Remix.run Logo
r_lee 4 hours ago

I think that's because there's less local AI usage now since there's all kinds of image models by the big labs, so there's really no rush of people self hosting stable diffusion etc anymore

the space moved from Consumer to Enterprise pretty fast due to models getting bigger

zozbot234 4 hours ago | parent [-]

Today's free models are not really bigger when you account for the use of MoE (with ever increasing sparsity, meaning a smaller fraction of active parameters), and better ways of managing KV caching. You can do useful things with very little RAM/VRAM, it just gets slower and slower the more you try to squeeze it where it doesn't quite belong. But that's not a problem if you're willing to wait for every answer.
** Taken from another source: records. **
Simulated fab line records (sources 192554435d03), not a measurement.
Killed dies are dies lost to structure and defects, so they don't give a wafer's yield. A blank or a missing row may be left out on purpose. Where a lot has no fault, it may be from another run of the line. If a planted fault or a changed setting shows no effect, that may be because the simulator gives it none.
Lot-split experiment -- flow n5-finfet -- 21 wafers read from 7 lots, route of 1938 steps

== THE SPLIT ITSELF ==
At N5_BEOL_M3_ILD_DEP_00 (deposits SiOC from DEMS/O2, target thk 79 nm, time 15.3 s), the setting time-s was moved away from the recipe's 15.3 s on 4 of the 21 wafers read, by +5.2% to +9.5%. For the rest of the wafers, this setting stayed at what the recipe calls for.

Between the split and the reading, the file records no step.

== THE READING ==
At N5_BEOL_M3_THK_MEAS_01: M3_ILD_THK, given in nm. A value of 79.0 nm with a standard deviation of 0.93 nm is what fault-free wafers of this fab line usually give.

r_lee 23 minutes ago | parent [-]

yeah, but I mean more like the old setups where you'd just load a model on a 4090 or something, even with MoE it's a lot more complex and takes more VRAM, right? like it just seems not justifiable for most hobbyists

but maybe I'm just slightly out of the loop

zozbot234 10 minutes ago | parent [-]

With sparse MoE it's worth running the experts in system RAM since that allows you to transparently use mmap and inactive experts can stay on disk. Of course that's also a slowdown unless you have enough RAM for the full set, but it lets you run much larger models on smaller systems.